The input is never +2147483648 since that value can't be represented as a Java int.
It will wrap around to the negative number you observe, so accounting for that result.
I need to write the following method: accepts two integer parameters and returns an integer. If either integer is not a 4 digit number than the method should return the smaller integer. Otherwise, the method should return a four digit integer made up of the smallest digit in the thousands place, hundreds place, tens place and ones place. We cannot turn the integers into Strings, or use lists, or arrays.

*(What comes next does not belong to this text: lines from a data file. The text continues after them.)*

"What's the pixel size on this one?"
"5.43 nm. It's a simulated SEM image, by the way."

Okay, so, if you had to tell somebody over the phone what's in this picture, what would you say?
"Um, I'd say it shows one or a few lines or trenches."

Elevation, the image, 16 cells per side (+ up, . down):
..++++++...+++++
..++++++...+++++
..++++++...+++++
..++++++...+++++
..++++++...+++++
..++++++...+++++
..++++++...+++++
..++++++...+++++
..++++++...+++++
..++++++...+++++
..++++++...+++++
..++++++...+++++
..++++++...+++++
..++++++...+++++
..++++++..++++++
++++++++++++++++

For example biggestLoser(6712,1234) returns 1212
For example biggestLoser(19,8918) returns 19
Here's how I've started to write it:
public static int biggestLoser(int a, int b){
if(a<9999 || b<9999){
if(a<b)
return a;
else if(b<a)
return b;
}
int at=a/1000;
int ah=a%1000/100;
int an=a%100/10;
int ae=a%10;
int bt=b/1000;
int bh=b%1000/100;
int bn=b%100/10;
int be=a%10;
if(at<bt && ah<bh && an<bn && ae<be)
return at*1000+ah*100+an*10+ae;
else if(at<bt && ah<bh && an<bn && be<ae)
return at*1000+ah*100+an*10+be;
else if(at<bt&& ah<bh && bn<an && ae<be)
else return at*1000+ah*100+bn*10+ae;
However, it looks like I'm going to have to write way too many if statements, is there a shorter way to write the code?
public static int biggestLoser(int a, int b) {
if (a < 1000 || a >= 10000 || b < 1000 || b >= 10000) {
return Math.min(a, b);
} else {
// both a and b are four digits
int result = 0 ;
int multiplier = 1 ;
for (int digit = 0; digit < 4; digit++) {
int nextDigit = Math.min(a % 10, b % 10);
result = result + nextDigit * multiplier ;
multiplier = multiplier * 10 ;
a = a / 10 ;
b = b / 10 ;
}
return result ;
}
}
How does this work? a % 10 is the remainder when a is divided by 10: in other words it is the least significant digit of a (the "ones place").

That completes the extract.